The one thing that works exactly right
Macro isolation. I keep coming back to this because it’s the cleanest win modules offer and it requires zero build-system cleverness.
// macro-mod.cppm
export module macrotest;
#define INTERNAL_MAGIC 42
export int get_value() {
return INTERNAL_MAGIC;
}// macro-consumer.cpp
import macrotest;
#include <cstdio>
#ifndef INTERNAL_MAGIC
#define INTERNAL_MAGIC 0
#endif
int main() {
printf("get_value() = %d\n", get_value());
printf("INTERNAL_MAGIC = %d\n", INTERNAL_MAGIC);
}Output:
get_value() = 42
INTERNAL_MAGIC = 0The function returns 42 — the value got baked in when the module compiled. But INTERNAL_MAGIC as a preprocessor symbol is invisible to the consumer; I confirmed with -E that it doesn’t expand there at all. The consumer’s own #define INTERNAL_MAGIC 0 takes effect because nothing crossed the module boundary. Declarations cross the boundary, preprocessor state does not.
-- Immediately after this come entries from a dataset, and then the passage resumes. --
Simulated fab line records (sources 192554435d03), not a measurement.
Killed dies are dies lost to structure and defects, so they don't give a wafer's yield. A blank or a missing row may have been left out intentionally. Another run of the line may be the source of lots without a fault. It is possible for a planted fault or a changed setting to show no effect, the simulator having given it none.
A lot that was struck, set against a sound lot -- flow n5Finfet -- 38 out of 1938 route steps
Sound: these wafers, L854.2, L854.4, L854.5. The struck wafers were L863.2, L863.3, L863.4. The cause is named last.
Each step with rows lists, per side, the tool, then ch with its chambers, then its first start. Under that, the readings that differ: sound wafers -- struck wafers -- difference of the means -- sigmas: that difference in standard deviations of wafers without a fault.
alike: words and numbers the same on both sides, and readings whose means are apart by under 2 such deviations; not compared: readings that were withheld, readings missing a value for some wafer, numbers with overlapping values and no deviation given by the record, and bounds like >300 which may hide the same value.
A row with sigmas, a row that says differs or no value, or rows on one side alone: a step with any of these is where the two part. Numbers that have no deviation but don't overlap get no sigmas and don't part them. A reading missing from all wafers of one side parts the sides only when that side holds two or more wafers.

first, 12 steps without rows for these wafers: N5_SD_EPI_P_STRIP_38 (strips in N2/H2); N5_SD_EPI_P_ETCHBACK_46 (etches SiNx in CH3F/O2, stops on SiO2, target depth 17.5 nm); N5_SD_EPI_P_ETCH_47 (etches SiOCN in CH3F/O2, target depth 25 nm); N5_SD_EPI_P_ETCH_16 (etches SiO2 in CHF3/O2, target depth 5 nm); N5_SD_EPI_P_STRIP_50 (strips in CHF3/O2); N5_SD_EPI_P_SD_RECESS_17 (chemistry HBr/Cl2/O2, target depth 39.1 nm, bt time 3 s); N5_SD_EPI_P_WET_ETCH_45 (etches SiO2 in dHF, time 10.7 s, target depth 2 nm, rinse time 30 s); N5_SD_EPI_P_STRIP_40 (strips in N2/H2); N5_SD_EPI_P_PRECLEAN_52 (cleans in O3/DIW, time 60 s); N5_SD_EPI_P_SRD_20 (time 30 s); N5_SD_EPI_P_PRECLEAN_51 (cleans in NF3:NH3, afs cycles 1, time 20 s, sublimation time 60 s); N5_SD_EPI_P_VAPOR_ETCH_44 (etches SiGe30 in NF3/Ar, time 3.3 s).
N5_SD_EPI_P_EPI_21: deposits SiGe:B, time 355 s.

If you’ve ever lost an afternoon to min/max leaking out of <windows.h>, or configuration macros from one header poisoning another — this is the fix. And you can adopt it incrementally: new code as modules, old code stays as headers. They coexist.
import std; needs bootstrapping
This is the feature I actually wanted to test. One import instead of twenty includes. C++23 says it should work.
On GCC 15, the source for the standard library module exists at /usr/include/c++/15/bits/std.cc — 98KB of module interface. But it’s not pre-compiled. A bare import std; fails with the same “imports must be built before being imported” error as everything else.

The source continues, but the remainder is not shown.